Friday, September 19, 2008

Houston Needs Price Gouging

In the wee hours of Saturday, September 13th, Hurricane Ike came ashore in Galveston County, Texas, where I live. With my family safely housed with relatives on the far northwest side of Houston, I traveled Saturday afternoon to view the damage to my home situated several miles from the coast. I faced little traffic on the highways, few downed power lines, and had little problem getting to where I was going. Now, six days later delivery trucks don’t seem to be able to make it here. Houston’s mayor is still pleading companies to make deliveries of gas, food, and ice, as we sit in long lines for necessities and common comforts. How do we fix this problem? Legalize price gouging.

What was noticeable for a number of days after the storm was gasoline hoarding. Queues for gasoline extended multiple blocks and required several hours of patience. The overwhelming majority of customers not only completely filled the tanks within their vehicles, but they also filled one or more gasoline canisters. No one wanted to wait through another line, so the incentive from price controls was to purchase as much as possible to avoid the need to come back. Because of this incentive, the few gas stations that were open inevitably ran out of fuel, feeding a vicious cycle of panic and hoarding.

If gasoline prices had been allowed to float up to, say, $8, some people, including tightwads like me, would have chosen not to buy as much gasoline in hopes that the price would come down over the next few days. If the average customer was buying only 10 gallons of gasoline instead of 25, the stations would have been able to service more people because the incentives would be to self-ration and not as much to hoard.

The unseen benefits that $8 gasoline would have brought are alternative purchasing options. With enormous profit margins to be made, tanker trucks from the four corners of America would have set off to sell gasoline on the roadside, in parking lots, or door to door, quickly ending the shortage. Instead of getting on the phone and begging for supplies, the mayor could have concentrated on traditional city functions like restoring water, clearing roads and removing debris.

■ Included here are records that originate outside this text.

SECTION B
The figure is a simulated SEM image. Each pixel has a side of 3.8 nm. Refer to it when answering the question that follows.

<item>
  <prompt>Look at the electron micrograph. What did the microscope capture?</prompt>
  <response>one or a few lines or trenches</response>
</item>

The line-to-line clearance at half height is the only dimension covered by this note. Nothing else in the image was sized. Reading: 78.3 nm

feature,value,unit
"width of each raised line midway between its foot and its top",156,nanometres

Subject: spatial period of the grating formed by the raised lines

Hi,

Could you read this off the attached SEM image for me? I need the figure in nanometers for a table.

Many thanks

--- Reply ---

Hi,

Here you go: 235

Now, the greatest shortage is electricity. While few incentives could encourage the power companies to work faster, nor for safety reasons should they, there are alternatives that price gouging could provide. The tens of thousands of people who own generators, but have now had their electricity restored, have likely tucked them back into the corner of the garage. If the price was allowed to double or triple, they would be placed in a much more helpful position of being able to pocket some cash now and buy another generator when the prices return to normal in the coming months. As it is, few individuals have an economic incentive to part with their generators and give them over to the hundreds of thousands facing weeks without electricity. Because price gouging is illegal, thousands of people are burning up precious gasoline hoping to hit the Home Depot lottery by being there when the next shipment of five generators arrives tomorrow.

The emotional pull for an egalitarian distribution of food seems to be even stronger than that for gasoline, but the same problems persisted in local supermarkets after the storm. As I picked up a few items at a recently opened store near my home, I witnessed food hoarding going on as well. A woman added nearly a dozen packages of hot dogs to her cart already half-full with bags of frozen chicken breasts, and other packaged meats. She then turned to advise the other two women she was with to grab some. Each added half a dozen packages to their carts. I don’t know their situation back home, but since the shelves were mostly bare already, it probably meant that other people arriving later would have to go without. If the store had hiked the prices of certain items even a few dollars, food types in short supply could have been enjoyed by more people not just the lucky few who discovered that the store had recently restocked.

It is hard to label a system that bans price gouging egalitarian when the winners are those who get lucky or simply have a high tolerance for waiting in line. We need to legalize price gouging. As I wait for my roof to be fixed and tree limbs to be hauled off, I am eating no hot dogs. Can someone tell FEMA to send more hot dogs?

2 comments:

Brian Phillips said...

Your comments are dead on. Prices are the method by which resources are allocated to those who value them most highly. Allowing prices to rise (even to "crazy" heights) reduces the demand and eliminates/ reduces hoarding. It's "funny" that I've heard all kinds of stories warning about gouging, but none regarding hoarding.

Edge of Blade said...

I totally agree. People need to let the free market do what it does best: self-regulate. Calling it negatively-connotated "gouging" is just a response from the american consumer who expects to get a deal or a sale on everything, no matter the case. It has lead to a country full of "spendy-tightwads", willing to spend $.99 on a grade-D beef cheeseburger or throw a hissy-fit when a company appears to make a profit.

Obsession over price is dragging down quality (no one in their right mind would demand a $.99 anything if it's going in their body), and where that quality is standardized (gas), demand-rational price fluctuations suddenly become price gouging.

Higer demand? Higher prices, dammit.